The national debt is projected to climb rapidly over the next several years, and higher interest rates could make the nation’s fiscal outlook even worse. The Congressional Budget Office (CBO) released long-term projections in March, showing that debt held by the public would climb from 99 percent of gross domestic product (GDP) in 2024 to 166 percent in 2054 if no changes to current law are made. Rising interest rates are a significant contributor to that growth in debt.
Interest rates on U.S. Treasury securities have a significant influence on federal borrowing costs, and therefore, on the amount of federal debt accrued. According to CBO’s projections, the average interest rate on U.S. Treasury securities could climb from 3.1 percent in 2024 to 3.8 percent in 2054. However, variations from those projections could significantly impact the amount of federal debt outstanding. To analyze the effects of interest rates on federal debt, CBO constructed two scenarios:
In CBO’s higher interest rate scenario, federal debt could reach 217 percent of GDP in 2054 — around 50 percentage points higher than CBO’s baseline projections. If interest rates are lower than the agency projected, federal debt would still climb, but by a lesser amount — reaching 129 percent of GDP by 2054.
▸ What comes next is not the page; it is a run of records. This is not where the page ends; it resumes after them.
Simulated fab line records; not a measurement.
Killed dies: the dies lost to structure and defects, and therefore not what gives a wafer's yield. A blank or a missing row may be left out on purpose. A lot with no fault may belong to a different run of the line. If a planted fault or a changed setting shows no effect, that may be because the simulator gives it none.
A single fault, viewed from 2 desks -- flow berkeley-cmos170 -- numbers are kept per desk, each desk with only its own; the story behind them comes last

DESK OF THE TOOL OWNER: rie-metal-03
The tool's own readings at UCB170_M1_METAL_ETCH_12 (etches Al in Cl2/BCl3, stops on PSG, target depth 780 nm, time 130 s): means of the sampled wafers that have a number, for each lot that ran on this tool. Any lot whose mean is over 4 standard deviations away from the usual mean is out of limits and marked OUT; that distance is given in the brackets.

The national debt is already on an unsustainable path, caused by a structural mismatch between spending and revenues, and rising interest rates could exacerbate that problem. Even if interest rates decline from today’s levels and stay low, debt will exceed its historic high and continue to rise. To mitigate the risks of potentially higher interest rates causing economic damage, policymakers should work together to put the nation on a sustainable fiscal path.